According to recently released statistics from ICAC, an agency whose aim is to make the internet safer for children, only 2% of reported child protection cases are investigated in the United States each year. Often the media seize every opportunity to disparage forensics organisations, child protection charities and law enforcement agencies for not coming up with more effective solutions to these cases, but the reality is that the investigation of illicit image distribution is a wide-ranging and complex area, fraught with difficulties.
Digital forensics professionals will undoubtedly come across such cases as part of their general workload. Sometimes a case will begin with an investigator specifically looking for suspicious images, whilst at other times the illicit nature of the images will be discovered in the course of an unrelated process. Regardless of the initial push, however, it is undoubtedly one of the most taxing and time-consuming parts of the job.
Internet Watch Foundation – on the frontline
The Internet Watch Foundation in the UK understands the issues around child protection investigation better than most. The IWF fields reports from the public about illicit imagery around the internet, and has been dealing with potentially criminal internet content since 1997. The organisation receives around forty thousand submissions per year, and manages to deal with around ten thousand of these.
The psychological repercussions of constantly viewing indecent images of children are not to be overlooked. Most of the cases submitted to the IWF involve more than one image, and the vast majority of content is recycled, popping up over and over again in multiple searches. There is perhaps a sense of becoming, if not immune, at least detached over time, purely to be able to deal with the type of content that must be viewed on a daily basis. A quick scan through any forensics forum will verify that many investigators find it ‘wears them down’ over time, and the need for some form of on the job counselling is widely discussed.
Recognising this, the IWF provides counselling sessions once a month for all employees who deal with child protection issues directly, and indeed frequent counselling seems to be standard procedure in many investigative and law enforcement agencies who regularly come across such content.
But it is not only the psychological challenges that create difficulties when dealing with child protection. The sheer volume of images to analyse, the often wide-ranging nature of the perpetrators, and the difficulty of actually identifying victims means that many such cases go unsolved.
Investigators frequently have to wade through a huge number of images just to understand whether any inappropriate content is actually being consumed. This means that often, forensic organisations simply do not have the man power to scrutinise every file, analysing it for indecency of content, similarities with other cases, profiling of victims, and so on. We caught up with Ken Mizota from Guidance Software and asked what the main resource challenges are when dealing with child exploitation cases.

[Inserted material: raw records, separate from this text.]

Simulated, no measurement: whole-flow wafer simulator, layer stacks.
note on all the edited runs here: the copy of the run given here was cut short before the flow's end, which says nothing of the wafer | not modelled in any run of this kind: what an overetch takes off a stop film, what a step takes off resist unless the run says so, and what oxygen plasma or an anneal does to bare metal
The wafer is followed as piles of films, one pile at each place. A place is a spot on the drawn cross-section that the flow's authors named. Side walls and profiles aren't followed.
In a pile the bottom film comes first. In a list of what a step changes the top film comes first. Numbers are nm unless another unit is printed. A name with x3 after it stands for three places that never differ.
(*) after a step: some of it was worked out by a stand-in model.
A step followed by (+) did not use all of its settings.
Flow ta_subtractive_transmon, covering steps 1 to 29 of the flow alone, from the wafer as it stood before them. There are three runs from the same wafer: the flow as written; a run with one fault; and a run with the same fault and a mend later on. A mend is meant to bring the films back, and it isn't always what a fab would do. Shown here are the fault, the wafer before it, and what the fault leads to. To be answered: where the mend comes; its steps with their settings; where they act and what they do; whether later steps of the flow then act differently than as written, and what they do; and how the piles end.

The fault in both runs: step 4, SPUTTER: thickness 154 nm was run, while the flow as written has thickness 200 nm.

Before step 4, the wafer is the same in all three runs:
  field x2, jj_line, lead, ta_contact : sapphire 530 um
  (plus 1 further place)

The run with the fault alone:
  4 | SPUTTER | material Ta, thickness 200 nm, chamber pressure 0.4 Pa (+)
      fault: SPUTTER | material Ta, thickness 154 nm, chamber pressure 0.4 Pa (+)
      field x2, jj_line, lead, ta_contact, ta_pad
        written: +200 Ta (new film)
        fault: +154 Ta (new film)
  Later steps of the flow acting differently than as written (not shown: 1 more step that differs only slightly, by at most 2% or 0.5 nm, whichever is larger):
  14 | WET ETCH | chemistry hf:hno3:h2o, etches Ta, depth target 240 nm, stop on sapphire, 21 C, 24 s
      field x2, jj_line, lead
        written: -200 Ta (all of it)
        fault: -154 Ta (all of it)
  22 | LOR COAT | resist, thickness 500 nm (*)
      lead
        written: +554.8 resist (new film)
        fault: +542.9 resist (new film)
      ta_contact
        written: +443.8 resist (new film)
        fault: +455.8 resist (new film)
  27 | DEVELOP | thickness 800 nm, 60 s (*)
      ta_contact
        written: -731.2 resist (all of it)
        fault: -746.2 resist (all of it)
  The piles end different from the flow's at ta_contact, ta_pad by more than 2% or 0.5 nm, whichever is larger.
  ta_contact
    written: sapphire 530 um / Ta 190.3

“Resources to investigate child exploitation cases are quite scarce relative to the volume of material to review”, Mizota remarks. “ We’ve learned from our customers doing live casework that child pornographers are quick to adopt and utilize new technology. If a child pornographer can add to their collection because the storage technology is more affordable, they will. If technology makes it easier to create or publish more child pornography, they will readily use it. As a result, even small cases easily contain hundreds of thousands of images. Not all images are evidence of child exploitation, but buried in the thousands of images, there may be a victim who needs help.”
Forensic software solutions
So what can be done? Unfortunately there is no one-size-fits-all solution. But there are some pieces of software available that can make scanning images easier, which ultimately reduces the size of each caseload from an entire hard drive’s worth of content down to a handful of images that have been marked as potentially relevant. Investigators can then scan through these for illicit content and ultimately decide whether to continue with the line of enquiry.
Companies such as Guidance Software and AccessData are constantly working to improve on these issues from a technological angle. Currently available packages such as EnCase, Image Analyzer and Forensic Toolkit (FTK) will scan a hard drive for images that appear to contain bare skin, for example, and bring back a number of results for an investigator to look into further. Mizota elaborates on the role of software in alleviating the consumption of pictures of child abuse:
“Digital investigation tools can help to not only expose important evidence, but focus the investigator’s precious energies on understanding the data. Sophisticated data recovery, file carving and signature-based detection expose evidence and categorize known content.
In contrast, a signature-based approach can only eliminate known content. Known content means previously identified exploitative material (e.g. images). Law enforcement agencies like DHS and FBI and even Interpol maintain libraries of hashes of previously identified child pornography. This helps them identify material that is being traded/collected.
So, what about the unknown or new? Digital investigation technologies are available that perform analysis of pornographic materials themselves, and do so faster and more efficiently than ever before. Technologies like EnCase, working together with Image Analyzer, focus the investigator’s effort on the most relevant data, to not only make a case, but shed light on unknown victims.”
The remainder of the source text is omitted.